The Geek vs. The Black Screen

I love my Thinkpad - it's been the best computer I've ever owned. I've tricked it out so that it looks and feels sufficiently cool, and configured it so that It Just Works - yes, with Windows XP. Switching over to Mac seems to be the hip thing to do these days, and fellow geeks who have ponied up the money and made the switch claim that it's so much better, easier and, you know, hipper, than Windows. But I hate learning curves, so I'm quite happy where I am. I'll take John Hodgeman over Justin Long in this case.

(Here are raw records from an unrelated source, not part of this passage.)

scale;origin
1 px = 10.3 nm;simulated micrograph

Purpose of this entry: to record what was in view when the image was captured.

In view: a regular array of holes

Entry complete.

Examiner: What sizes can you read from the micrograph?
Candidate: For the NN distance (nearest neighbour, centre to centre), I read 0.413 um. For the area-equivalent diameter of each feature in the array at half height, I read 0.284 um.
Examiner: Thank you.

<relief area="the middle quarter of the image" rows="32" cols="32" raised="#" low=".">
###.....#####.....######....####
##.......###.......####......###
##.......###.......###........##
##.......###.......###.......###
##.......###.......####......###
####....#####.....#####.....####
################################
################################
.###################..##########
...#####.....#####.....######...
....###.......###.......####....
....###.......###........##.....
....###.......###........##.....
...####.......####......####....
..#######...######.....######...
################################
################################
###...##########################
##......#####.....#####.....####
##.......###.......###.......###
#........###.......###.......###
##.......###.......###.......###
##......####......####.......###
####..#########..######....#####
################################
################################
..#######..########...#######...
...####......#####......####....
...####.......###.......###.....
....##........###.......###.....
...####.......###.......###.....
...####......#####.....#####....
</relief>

I keep my system up to date with the latest patches for both my hardware and software. So when Lenovo recommended some patches to both wired and wireless networking, the video driver, and power manager, and Microsoft did their regular "Patch Tuesday" trick, I was right there. And then... nothing. Screen was black (although the fluorescent tube was lit). My WiFi was more like Why? and Fie! And connecting via Ethernet didn't. I figured it was something with the drivers, so I tried hooking up an external monitor, and it sort of worked for a while. I tried rolling back the network drivers (system hung). I tried manually ripping them out and letting the system find the "new hardware" - which worked until I had to reboot, at which point the network connections stopped again.

I took off my critical data and rolled the system back to a previous backup (of course none of the system restore points worked). That allowed me to get the network connections back, but still the Thinkpad screen was black. A variety of posts online more or less left me with two options: wipe the hard disk and start from scratch, or lose my system for a couple of weeks taking it in for service.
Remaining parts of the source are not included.